There are several reasons you may need to clean out your nozzle. Foreign particles, filament contaminants, accumulated dust, overheated and scorched plastic can all become lodged in your nozzle and prevent smooth extrusion. Scorched plastic can also stick to the sides, creating resistance for the plastic traveling past without actually blocking the nozzle. This procedure for clearing your nozzle should be performed any time you are unable to extrude plastic, and periodic cleaning by this method is not a bad idea.
In the early days of home 3d printing, it was much more difficult to clear nozzles. It often required disassembling them and heating with a torch to remove plastic to get obstructions out, but this results in more scorched plastic and risks damaging some of the parts if improper force is applied (stripped threads, nozzles breaking at the narrow point between the threads and the inner bore, etc.) or nozzles being reinstalled without a proper seal. Some people also soak their nozzles in a solvent, but it can take some time for solvents to completely penetrate the plastic inside the nozzle, and even once saturated with a solvent, the plastic can be viscous and difficult to remove entirely.

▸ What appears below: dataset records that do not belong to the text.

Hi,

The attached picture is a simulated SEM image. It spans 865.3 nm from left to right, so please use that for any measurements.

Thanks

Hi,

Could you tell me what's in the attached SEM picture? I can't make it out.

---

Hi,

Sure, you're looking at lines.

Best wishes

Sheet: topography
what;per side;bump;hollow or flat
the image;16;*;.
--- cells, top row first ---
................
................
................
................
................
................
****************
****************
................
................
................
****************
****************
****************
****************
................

The safest and most effective way to completely clear the plastic from a nozzle, taking any contaminants with it, is what I call a “cold pull”. The idea behind the cold pull is to pull the filament out of a nozzle at a temperature cool enough to keep it in one piece (rather than leaving molten plastic in the hot zone), but still warm enough to allow the plastic to stretch enough to pull away from the sides of the barrel so that it doesn’t seize up entirely. This is easiest to perform with a polished-smooth stainless steel barrel, with those that have a PTFE liner all the way to the end coming in second, because nozzle pressure can slightly compress the softer PTFE and create a plug that will be difficult to pull out.
The cold pull technique has been successfully done with both ABS (this was the best material to use for a long time, with a cold-pull temperature of about 160-180C) and PLA (much more difficult due to its thermal transition properties, but a cold-pull temperature of 80-100C will sometimes work), but Nylon 618 from Taulman (pull temperature of 140C) is far easier and more reliable to use for this purpose due to its strength, flexibility, and low friction.
|Successful cold-pull with ABS. Air was pulled in through the tip leaving the sample hollow and likely to break while being pulled.||Successful cold-pull with PLA. Air entered around the filament as it stretched. Too much stretching leaves the filament too thin, and the stretching concentrates at the (weaker) thin section until it breaks.||Successful cold-pulls with 618. The strength and low friction allow it to be pulled at a temperature low enough to prevent deformation that will cause the filament to break.|
The first thing you want to do is remove as much of the plastic that you’ve been using as possible. To do this, you can attempt a cold pull with ABS or PLA with the temperatures listed above. Next, you will want to heat your nozzle to 240C so that it can thoroughly melt the nylon and push the nylon filament in. Attempt to extrude the Nylon slowly. Most clogs (especially those caused by accumulated dust) will not actually block the nozzle entirely, but will be pushed into the nozzle and stop it when the nozzle pressure increases, then float up out of the way when left to sit. If you don’t have a hard clog (usually a solid foreign particle lodged in the nozzle) a slow, pausing extrusion should allow you to purge the old printing material. Once nylon starts coming out of the tip, you can begin cooling your nozzle to the pull temperature.
|A tip that is rough and or colored indicates that the old plastic wasn’t completely purged, and you may want to try again to make sure the nozzle is completely clear.|
If you have a hard clog that prevents you from extruding at all, you will have to dislodge it before proceeding. The best way to do this is to find a thin steel or brass wire (electrical wires like aluminum and copper are usually too soft) that will fit up through the nozzle (bristles pulled from small wire brushes work well, thin music wire works too). Push the wire up through the nozzle to dislodge the clog, then continue attempting to extrude. Really nasty foreign particles may need to be dislodged repeatedly. Once the clog is dislodged, you can push the nylon in to try to purge the old material.
|Wire pulled from wire brush.||Pushing wire into the nozzle to dislodge a hard clog.||Nylon pulled with hard foreign particles visible in the tip.|
If you pull the nylon out and the surface is rough, dark/discolored, or has black spots around the sides, this indicates that there is residue of overheated or carbonized burnt plastic in the nozzle, usually from sitting hot for extended periods without flowing (Deezmaker printers use a feature called “extruder runnout prevention” to avoid this by periodically extruding a few millimeters of filament if the machine is idling with the nozzle hot, but a clogged nozzle will prevent it from working) or from attempting to clear a clog using fire. If you see this, you should clip off the end and repeat the process until all of this residue is removed and the nylon comes out smooth, clean and mostly white.